I. I'm in Iceland, watching bees feverishly court the foxgloves in the stinging cold.
They're working as though there weren't a billion tiny specks of rain drifting down on them like smoke. As though it really were summer.
And I am abruptly reminded of the need for this frantic labour. If the bees were to disappear as a species, humans will join them. Some say within four years. We will drop like bees, by the billions, famished.
We depend, albeit obliviously for most of our existence, on the bees for a huge amount of the food we eat. The mere work of pollination is worth billions -- of people, and pounds. It is worth tonnes and tonnes of exportable crops.
The sudden, sharp collapse of bee colonies across Europe and North America over the last century has been, gradually and reluctantly, correlated with capitalogenic climate change. A body of research tracking the relationship has begun to develop. Certain
pesticides may also accelerate the problem, beyond the point of repair.
The interesting thing about the phenomenon of colony collapse is that it resembles an abrupt and irreversible work stoppage. The workers bees simply quit, walk off the job, leaving enough food for the short-term survival of the queen and infants.
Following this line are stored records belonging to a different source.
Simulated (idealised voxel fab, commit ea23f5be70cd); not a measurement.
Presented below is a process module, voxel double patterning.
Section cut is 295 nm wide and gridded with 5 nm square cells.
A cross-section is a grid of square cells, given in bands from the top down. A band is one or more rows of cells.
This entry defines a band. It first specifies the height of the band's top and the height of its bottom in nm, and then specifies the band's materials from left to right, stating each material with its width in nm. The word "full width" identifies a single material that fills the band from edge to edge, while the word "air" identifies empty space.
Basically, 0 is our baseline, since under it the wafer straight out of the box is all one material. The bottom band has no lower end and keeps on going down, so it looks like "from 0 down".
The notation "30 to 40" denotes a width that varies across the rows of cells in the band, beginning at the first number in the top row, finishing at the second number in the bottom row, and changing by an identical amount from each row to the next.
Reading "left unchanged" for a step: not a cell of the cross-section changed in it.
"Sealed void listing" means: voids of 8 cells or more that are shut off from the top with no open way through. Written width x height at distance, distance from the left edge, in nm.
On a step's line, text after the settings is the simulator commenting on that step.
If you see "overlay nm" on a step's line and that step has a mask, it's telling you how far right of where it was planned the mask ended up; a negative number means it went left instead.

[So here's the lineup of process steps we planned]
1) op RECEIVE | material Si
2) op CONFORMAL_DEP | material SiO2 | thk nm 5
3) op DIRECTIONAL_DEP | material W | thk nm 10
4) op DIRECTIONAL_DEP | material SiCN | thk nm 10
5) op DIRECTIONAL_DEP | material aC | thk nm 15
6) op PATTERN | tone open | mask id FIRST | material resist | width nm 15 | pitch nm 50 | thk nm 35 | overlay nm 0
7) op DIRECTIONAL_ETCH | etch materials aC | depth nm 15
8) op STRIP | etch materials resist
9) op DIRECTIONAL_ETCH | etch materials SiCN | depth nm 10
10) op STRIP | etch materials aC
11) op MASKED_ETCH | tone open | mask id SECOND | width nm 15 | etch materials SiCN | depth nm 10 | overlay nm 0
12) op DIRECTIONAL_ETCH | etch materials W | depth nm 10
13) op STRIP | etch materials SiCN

We all sort-of-knew of, but took for granted, the sexual and reproductive labour of pollination. Until the possibility of its sudden withdrawal brutally forced us to face up to an unacknowledged dependence. One species-death brings another in its wake.
II. Let's say it again: we sort-of-knew. And we sort-of-know about multitudes of other ecological dependencies, even if we proceed as though we didn't know.
The term for sort-of-knowing but ignoring is disavowal. In psychoanalytic terms, we disavow in order not to admit our castration, our dependence. And this particular disavowal is an operation of capitalist social relations.
It is not that it would be a good idea to re-enchant the earth, even were that possible. But disenchantment, as Adorno & Horkheimer have shown from one perspective, and Carolyn Merchant from another, was part of a gigantic civilizational rupture as the sixteenth century turned into the seventeenth century, bring new modes of oppression and exploitation with it.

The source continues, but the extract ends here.